Divisions aren't won in August. Let's just get that out of the way right off the bat. The Reds could get swept by the Cardinals this week and still win the division by 5 games at the end. So, when I say this is the biggest series ever in Great American Ball Park history, I don't mean this is a make-or-break series.
What I mean is, these three games might be the most impassioned and intense games we have ever seen at GABP. Heck, this may be the most energized series we've seen during the regular season in Cincinnati since the 1990 season. It's hard to find a comparable series in the last 2 decades where the Reds have played with first place on the line in August or September, and with the fans are latching on to that excitement. Here are the closest comps that I can find:
2006 - August 7, 8, 9, 10 - St. Louis comes to town with a 3.5 game lead. The series draws almost 156,000 fans, but the Reds were pulling out all of the stops to try to get fans to the ballpark with promotions like dollar dogs and half-priced tickets. The team came into the series having lost 6 of 8 and few thought that the 57-54 Reds were a legitimate playoff contender. After losing the first game, the Reds took the middle two and cut the Cardinals lead to 2.5 games, but lost the series capper and went back on the road still 3.5 back.

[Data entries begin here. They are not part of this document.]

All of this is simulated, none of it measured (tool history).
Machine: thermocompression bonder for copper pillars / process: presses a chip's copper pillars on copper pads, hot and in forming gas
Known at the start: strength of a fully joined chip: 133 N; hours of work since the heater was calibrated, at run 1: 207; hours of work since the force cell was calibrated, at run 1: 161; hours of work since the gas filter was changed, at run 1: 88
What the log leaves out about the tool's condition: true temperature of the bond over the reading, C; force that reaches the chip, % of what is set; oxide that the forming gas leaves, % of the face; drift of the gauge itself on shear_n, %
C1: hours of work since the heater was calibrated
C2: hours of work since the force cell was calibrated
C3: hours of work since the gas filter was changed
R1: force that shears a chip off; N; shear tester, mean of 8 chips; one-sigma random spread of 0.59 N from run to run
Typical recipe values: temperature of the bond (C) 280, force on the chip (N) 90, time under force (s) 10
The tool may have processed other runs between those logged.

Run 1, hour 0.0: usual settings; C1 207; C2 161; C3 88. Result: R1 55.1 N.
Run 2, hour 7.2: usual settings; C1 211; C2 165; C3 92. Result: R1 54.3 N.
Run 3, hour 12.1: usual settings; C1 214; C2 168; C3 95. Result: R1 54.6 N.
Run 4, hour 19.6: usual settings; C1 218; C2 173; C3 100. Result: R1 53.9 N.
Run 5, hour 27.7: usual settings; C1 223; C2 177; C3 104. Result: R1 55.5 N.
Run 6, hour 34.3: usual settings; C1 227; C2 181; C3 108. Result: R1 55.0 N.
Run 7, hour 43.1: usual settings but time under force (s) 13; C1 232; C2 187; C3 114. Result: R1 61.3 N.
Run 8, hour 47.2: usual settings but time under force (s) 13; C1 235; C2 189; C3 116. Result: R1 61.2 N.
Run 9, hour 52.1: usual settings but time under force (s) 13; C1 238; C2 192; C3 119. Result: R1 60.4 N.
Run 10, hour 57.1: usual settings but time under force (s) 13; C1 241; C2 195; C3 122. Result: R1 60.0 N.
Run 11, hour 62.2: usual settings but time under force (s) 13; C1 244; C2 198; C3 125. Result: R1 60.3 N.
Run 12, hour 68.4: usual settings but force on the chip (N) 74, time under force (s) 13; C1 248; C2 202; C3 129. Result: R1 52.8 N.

This series was comparable to today in many ways, but I don't really remember many fans believing in that team like they do in the current one. It seemed like the only time the Reds drew fans that year was when they went out of their way with a major promotion. This current series with the Cardinals has nothing but baseball on the docket, and it looks like the remaining ticket counts are dwindling for all 3 games. 2006 was a fun year, in a smoke-and-mirrors kind of way, but I don't think that season matched up to this level of excitement.
1999 - Nothing will compare to the playoff atmosphere of game 163 versus the Mets, but honestly that is more like a playoff game than a regular season game, even if it counts toward the regular season record. The NL Central was a two-team race in '99, with the Reds and Astros tied in the standings as late as October 1. However, the Astros did not come to Cincinnati after July 5th, and that four-game weekend series merely drew 115k+ to the ballpark. The two teams did meet for two games in Houston during the last week of the season and drew 106k for the two games, but since that wasn't in Cincinnati, it doesn't count.
1995 - The Reds led the division by 4 games on August 1st and the lead never shrunk below that the rest of the way, reaching double-digits for most of September. Couple that with the remaining fallout from the 1994 strike and the Reds actually weren't drawing that many fans to the ballpark in August and September that year.
1994 - The strike pretty much made sure that no meaningful games were played. The Reds last 7 games before the strike were home games versus the Braves and Dodgers and they averaged 39k fans a game over that stretch. Would have been nice to have seen how that year played out, don't you think?
1990 - August 10, 11, 12, 13 - The San Francisco Giants came to town down by 4.5 games, but the struggling Reds had just lost 13 of their previous 17 while the Giants had won 10 of their previous 15. The Giants came in cocky and ready to prove something, but the fans were ready, with 173k showing up for the series. The Reds took 3 of 4 in the series and got some more comfortable padding on their rival.
A month later, the Dodgers came town in 2nd place, though this time they were 6.5 back at the start of the series. They drew 113k for the series (remember, Riverfront could hold 52k though), and despite losing 2 of 3, the Reds maintained a 5.5 game lead when the Dodgers left.
Perhaps the closest comp to this series is the series between the Reds and Giants on July 31, August 1, 2 in 1987. The second-place Giants came to town trailing the Reds by 2 games. The Reds were 6 games over when the series started, but it was a young, talented team that was expected to win, so it's not like they were surprising people with their success. The series drew 119k, which would be a fantastic number for the series this year, but that was in a larger park and it was a weekend series.
This was all meant just as a fun exercise to put some perspective on how rare a series like this one with the Cardinals has been for Reds fans over the last two decades. I expect this to be a nerve-wracking, exciting, and hopefully happy experience. Whatever happens, be sure to enjoy the moment. These types of moments have been few and far between for us fans. Don't let it slip by without soaking it in.